Basics of Photography
To take good pictures, there are three things you need to know: shutter speed, aperture, and iso. These are the three fundamental settings that you can use to change how your picture looks.
Shutter Speed can be described as the amount of time that your camera’s image sensor is exposed to light. In other words, it’s how fast or slow the picture is taken. This is helpful because it gives you the choice of capturing motion in your picture or completely freezing it. Sutter speed can also be used to affect the brightness of your image. A slower shutter speed will make your image brighter, and a faster shutter speed will make your image darker.
The next setting is aperture. The aperture is basically the size of the circular opening in your lens. The size of your aperture affects how much light is let in through your lens. It also affects your depth of field. Depth of field can basically be described as how much of your image is in focus. A smaller depth of field means less of your image will be in focus, and a larger depth of field means more of your image will be in focus.
Lastly, there’s iso. This is the sensitivity to light that is captured by your image sensor. A higher iso is more sensitive to light, making your image brighter, and a lower iso makes your image darker.

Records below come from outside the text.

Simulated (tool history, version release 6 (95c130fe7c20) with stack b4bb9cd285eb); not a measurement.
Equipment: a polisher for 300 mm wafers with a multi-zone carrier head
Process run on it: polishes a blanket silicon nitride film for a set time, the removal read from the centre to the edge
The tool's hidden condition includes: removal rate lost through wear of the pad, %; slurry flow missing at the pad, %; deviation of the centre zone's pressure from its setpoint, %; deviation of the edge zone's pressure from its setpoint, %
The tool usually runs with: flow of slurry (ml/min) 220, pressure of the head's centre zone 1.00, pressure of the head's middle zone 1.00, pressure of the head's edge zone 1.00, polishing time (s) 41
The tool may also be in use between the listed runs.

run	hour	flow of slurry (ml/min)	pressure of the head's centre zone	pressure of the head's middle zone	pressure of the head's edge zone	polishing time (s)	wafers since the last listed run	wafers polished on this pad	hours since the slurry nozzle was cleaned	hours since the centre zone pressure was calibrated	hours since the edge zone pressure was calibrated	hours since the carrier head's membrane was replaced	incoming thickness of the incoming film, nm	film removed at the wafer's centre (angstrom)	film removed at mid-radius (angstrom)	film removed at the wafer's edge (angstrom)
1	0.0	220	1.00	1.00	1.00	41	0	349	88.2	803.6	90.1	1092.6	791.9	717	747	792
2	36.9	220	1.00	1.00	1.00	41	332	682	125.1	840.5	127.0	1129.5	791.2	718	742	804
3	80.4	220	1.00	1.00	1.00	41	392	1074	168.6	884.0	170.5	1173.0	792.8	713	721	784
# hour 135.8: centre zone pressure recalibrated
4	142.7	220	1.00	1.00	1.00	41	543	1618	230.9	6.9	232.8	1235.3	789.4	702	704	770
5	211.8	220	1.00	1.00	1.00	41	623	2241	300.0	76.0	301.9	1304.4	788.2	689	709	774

Reflection (Limitations of Language)
The major difficulty with this writing is that you don’t get to show your audience what you’re talking about; you can only tell them. I believe that having some pictures of different parts of the camera and caparisons of pictures with different camera settings would have helped tremendously. This way, the reader would be able to see what I’m talking about as they read. Another issue was the word limit. I think that if I had a 500-word limit, I could have explained things more thoroughly and I could have answered some of the questions that I would expect the reader to have.
In terms of how I used language, I almost felt like I was translating things that I would think about in photography terms into more common-person terms, For example, a photographer would never say shutter speed is how fast or slow the picture is taken; they would say something like it’s the length of your exposure.
In order to make things more understandable to the reader, I had to translate the idea of shutter speed from photography terms into normal terms. Although the way a photographer might talk about shutter speed is more accurate or correct, it would be much harder for a non-photographer to understand what the photographer is talking about.
I think the best thing to do is to present the idea or topic in a more normal person language, and then give them the more technically correct term that might be used. This makes it easier for the learner to understand in the beginning, but it also gives them the opportunity to understand more deeply as they progress.